Define Kubeflow Pipelines to train a model

Create entry point using fairing

Kubeflow Fairing is a Python package that makes training and deploying machine learning models on Kubeflow easier.

Here, we use the preprocessor in Kubeflow Fairing to convert a notebook to be a Python script and create an entry point for that script. After preprocessing the notebook, we can call the command in the command line like the following to run

$ python repo_mlp.py train

In [1]:
import sys
sys.path.append("../../py")

In [2]:
import os
from fairing.preprocessors.converted_notebook import ConvertNotebookPreprocessorWithFire

In [3]:
preprocessor = ConvertNotebookPreprocessorWithFire('IssuesLoader', notebook_file='issues_loader.ipynb')

if not preprocessor.input_files:
    preprocessor.input_files = set()
input_files = ['../../py/code_intelligence/embeddings.py',
               '../../py/code_intelligence/inference.py',
               '../../py/label_microservice/repo_config.py']
preprocessor.input_files =  set([os.path.normpath(f) for f in input_files])
preprocessor.preprocess()


Converting issues_loader.ipynb to issues_loader.py
Creating entry point for the class name IssuesLoader
Out[3]:
[PosixPath('issues_loader.py'),
 '../../py/code_intelligence/embeddings.py',
 '../../py/label_microservice/repo_config.py',
 '../../py/code_intelligence/inference.py']

In [4]:
preprocessor = ConvertNotebookPreprocessorWithFire('RepoMLP', notebook_file='repo_mlp.ipynb')

if not preprocessor.input_files:
    preprocessor.input_files = set()
input_files = ['../../py/label_microservice/mlp.py',
               '../../py/label_microservice/repo_config.py']
preprocessor.input_files =  set([os.path.normpath(f) for f in input_files])
preprocessor.preprocess()


Converting repo_mlp.ipynb to repo_mlp.py
Creating entry point for the class name RepoMLP
Out[4]:
[PosixPath('repo_mlp.py'),
 '../../py/label_microservice/mlp.py',
 '../../py/label_microservice/repo_config.py']
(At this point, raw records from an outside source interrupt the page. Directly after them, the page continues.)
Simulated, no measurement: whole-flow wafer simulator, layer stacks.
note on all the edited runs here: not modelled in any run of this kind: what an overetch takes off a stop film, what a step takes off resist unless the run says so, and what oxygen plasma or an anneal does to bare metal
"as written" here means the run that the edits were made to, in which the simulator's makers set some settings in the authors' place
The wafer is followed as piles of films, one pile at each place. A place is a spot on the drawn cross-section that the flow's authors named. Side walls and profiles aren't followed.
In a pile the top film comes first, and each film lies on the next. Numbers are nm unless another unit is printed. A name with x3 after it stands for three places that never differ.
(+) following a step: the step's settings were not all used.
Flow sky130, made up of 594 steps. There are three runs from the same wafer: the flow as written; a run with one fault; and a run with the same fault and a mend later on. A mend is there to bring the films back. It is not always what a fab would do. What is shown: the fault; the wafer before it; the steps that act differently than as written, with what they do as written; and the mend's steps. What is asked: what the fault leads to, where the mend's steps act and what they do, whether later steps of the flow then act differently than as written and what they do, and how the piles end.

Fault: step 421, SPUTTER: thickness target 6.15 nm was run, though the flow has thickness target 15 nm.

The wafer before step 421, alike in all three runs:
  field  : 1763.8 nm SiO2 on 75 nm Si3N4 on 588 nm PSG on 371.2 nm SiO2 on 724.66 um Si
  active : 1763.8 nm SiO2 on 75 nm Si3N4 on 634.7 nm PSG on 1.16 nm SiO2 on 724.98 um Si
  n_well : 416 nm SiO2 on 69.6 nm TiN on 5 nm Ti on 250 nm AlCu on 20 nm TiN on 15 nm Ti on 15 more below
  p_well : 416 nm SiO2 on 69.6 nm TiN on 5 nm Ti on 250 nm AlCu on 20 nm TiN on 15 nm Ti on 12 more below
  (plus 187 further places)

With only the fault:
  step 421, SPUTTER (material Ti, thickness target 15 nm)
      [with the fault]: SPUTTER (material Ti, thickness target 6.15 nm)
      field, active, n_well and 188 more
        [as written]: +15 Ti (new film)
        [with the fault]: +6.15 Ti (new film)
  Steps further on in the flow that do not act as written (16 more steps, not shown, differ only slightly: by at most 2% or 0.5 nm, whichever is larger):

Use Fairing to build docker image


In [5]:
import os
import sys
import fairing
from fairing.builders import append
from fairing.builders import cluster
from fairing.deployers import job
from fairing.preprocessors.converted_notebook import ConvertNotebookPreprocessorWithFire

In [6]:
# Setting up google container repositories (GCR) for storing output containers
# You can use any docker container registry istead of GCR
GCP_PROJECT = fairing.cloud.gcp.guess_project_name()
print(GCP_PROJECT)
DOCKER_REGISTRY = 'gcr.io/{}/training'.format(GCP_PROJECT)
print(DOCKER_REGISTRY)
PY_VERSION = ".".join([str(x) for x in sys.version_info[0:3]])
BASE_IMAGE = 'python:{}'.format(PY_VERSION)
# ucan use Dockerfile in this repo to build and use the base_image
base_image = 'gcr.io/issue-label-bot-dev/ml-gpu-lite-py3.6'


issue-label-bot-dev
gcr.io/issue-label-bot-dev/training

Build Docker image

We use builders in Kubeflow Fairing to build docker images. We use ClusterBuilder to builds a docker image in a Kubernetes cluster and AppendBuilder to append a new layer tarball. We also include preprocessor as a parameter to send the processed inputs to docker build.


In [7]:
preprocessor = ConvertNotebookPreprocessorWithFire('RepoMLP', notebook_file='repo_mlp.ipynb')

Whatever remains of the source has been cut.